Prove that $(n^2)!$ is divisible by $(n!)^{n+1}$ for all positive integers $n$.
$\underline{SOLUTION}$: The number of ways of forming $n$ distinct $n$-member committees out of $n^2$ people is the multinomial coefficient $$\frac{(n^2)!}{(n!)^n}$$
To count the number of ways of forming $n$ indistinct $n$-member committees out of $n^2$ people,we must divide this multinomial coefficient by $n!$, obtaining
$$\frac{(n^2)!}{(n!)^{n+1}}$$
Which must be an integer.
I've stared at this problem for a while now and I can't seem to see why the first expression is equal to the number of ways to form $n$ distinct $n$-member committees out of $n^2$ people. If anyone could explain why this is true, it would be greatly appreciated, thanks!

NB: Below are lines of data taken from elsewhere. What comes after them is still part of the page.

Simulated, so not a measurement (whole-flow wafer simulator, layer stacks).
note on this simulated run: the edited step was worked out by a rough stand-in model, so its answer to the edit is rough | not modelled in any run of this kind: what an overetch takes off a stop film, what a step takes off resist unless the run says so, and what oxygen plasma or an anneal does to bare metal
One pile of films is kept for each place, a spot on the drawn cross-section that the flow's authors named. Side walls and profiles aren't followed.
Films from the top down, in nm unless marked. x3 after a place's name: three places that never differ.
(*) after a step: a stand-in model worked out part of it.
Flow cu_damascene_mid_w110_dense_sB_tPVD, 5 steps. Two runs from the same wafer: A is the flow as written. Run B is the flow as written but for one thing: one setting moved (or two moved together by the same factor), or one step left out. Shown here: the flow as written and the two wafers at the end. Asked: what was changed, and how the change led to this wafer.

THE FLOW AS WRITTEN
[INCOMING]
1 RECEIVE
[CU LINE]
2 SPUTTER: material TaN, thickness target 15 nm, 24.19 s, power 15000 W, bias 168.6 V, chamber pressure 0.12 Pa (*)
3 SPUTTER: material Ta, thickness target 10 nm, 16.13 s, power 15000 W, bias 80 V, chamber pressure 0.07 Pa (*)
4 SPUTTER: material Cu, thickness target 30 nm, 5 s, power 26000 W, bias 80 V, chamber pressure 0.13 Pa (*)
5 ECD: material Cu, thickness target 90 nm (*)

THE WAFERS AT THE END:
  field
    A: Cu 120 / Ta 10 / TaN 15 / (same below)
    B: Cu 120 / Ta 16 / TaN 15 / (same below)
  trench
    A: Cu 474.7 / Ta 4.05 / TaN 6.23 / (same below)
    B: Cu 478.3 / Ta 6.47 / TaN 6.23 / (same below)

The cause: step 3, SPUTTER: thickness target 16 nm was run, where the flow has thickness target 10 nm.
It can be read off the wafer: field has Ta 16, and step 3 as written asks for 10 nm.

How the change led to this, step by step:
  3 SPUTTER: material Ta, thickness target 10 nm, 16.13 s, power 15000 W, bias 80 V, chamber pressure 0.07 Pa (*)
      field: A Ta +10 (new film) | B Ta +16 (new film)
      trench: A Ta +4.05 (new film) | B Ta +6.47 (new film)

There are $\binom{n^2}{n}$ ways to pick the first group.
Then $\binom{n^2-n}{n}$ for the next, $\binom{n^2-2n}{n}$ after that, and so on.
Now by the combination's definition, we have
$\binom{n^2}{n}\binom{n^2-n}{n}\dots\binom{n}{n}=\frac{(n^2)!}{n!(n^2-n)!}\frac{(n^2-n)!}{n!(n^2-2n)!}\dots\frac{n!}{n!0!}=\frac{(n^2)!}{(n!)^n0!}$ since all of the numerators besides $(n^2)!$ cancel out with a factorial in the denominator.